When Monarch, the UK’s fifth largest airline, collapsed and grounded all flights, 110,000 people were left stranded, with no return flight home. An additional 750,000 people had flights booked with the airline; those who checked Twitter saw this tweet “Monarch customers in the UK: don’t go to the airport. There will be no more Monarch flights. This page will no longer be monitored.” Passengers were stuck at the airport; one man tweeted that his flight was canceled at boarding after he had already checked in. A 27-member wedding party headed to Gran Canary was stranded at Gatwick as well. Tours organized by Monarch are also canceled.
Britain’s Civil Aviation Authority is organizing flights to get stranded travelers home, many of which are upset at being in a foreign country with no way home and they took to social media to complain. No one will be stranded, according to UK officials; everyone will be brought home on a chartered plane within two weeks at no extra cost. The first rescue flight from Ibiza has already arrived at Gatwick.
Monarch was in shaky financial shape for years. Consumers are not loyal to a specific airline anymore; they go with the cheapest flight. Monarch tried to become a low cost carrier, however, there were already two in operation and there just were not enough travelers to go around. Terrorism and the fear of terrorist attacks also contributed to Monarch’s downfall, since a significant part of their business involved flights to Egypt and Turkey.

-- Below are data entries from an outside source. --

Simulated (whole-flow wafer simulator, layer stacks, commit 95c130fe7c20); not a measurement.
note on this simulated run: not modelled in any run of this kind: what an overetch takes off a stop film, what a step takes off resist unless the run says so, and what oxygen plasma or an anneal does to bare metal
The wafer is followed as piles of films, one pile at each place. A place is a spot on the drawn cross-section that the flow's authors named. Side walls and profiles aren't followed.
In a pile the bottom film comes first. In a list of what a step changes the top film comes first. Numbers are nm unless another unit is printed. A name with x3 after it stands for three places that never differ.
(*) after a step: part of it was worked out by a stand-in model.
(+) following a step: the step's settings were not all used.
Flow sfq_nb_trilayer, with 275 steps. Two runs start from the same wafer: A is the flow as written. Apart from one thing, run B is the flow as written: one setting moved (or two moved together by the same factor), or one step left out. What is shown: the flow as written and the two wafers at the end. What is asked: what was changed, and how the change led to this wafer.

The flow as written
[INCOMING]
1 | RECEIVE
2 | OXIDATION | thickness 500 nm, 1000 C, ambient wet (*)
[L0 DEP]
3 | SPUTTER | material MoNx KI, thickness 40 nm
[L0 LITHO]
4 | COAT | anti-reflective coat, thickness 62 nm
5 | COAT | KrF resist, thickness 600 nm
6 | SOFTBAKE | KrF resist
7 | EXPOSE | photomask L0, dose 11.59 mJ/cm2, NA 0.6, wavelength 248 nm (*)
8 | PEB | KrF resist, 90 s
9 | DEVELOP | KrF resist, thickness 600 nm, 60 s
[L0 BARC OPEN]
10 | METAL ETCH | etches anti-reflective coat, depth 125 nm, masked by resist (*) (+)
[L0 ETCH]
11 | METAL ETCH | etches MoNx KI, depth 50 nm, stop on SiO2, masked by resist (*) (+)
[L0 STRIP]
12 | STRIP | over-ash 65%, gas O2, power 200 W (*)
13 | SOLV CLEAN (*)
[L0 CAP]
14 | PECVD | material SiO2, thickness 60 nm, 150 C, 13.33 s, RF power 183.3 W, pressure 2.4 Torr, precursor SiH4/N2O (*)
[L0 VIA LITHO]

Greybull Capital, Monarch Airline’s owner, apologized to customers, employees and partners. There are reports of staff members who were taking their belongings home at Monarch’s headquarters, but there has been no public announcement about how many people will lose their job. The media is slamming Monarch as people are posting text messages from Monarch from three days before their collapse that urged the recipient to purchase a flight to Spain.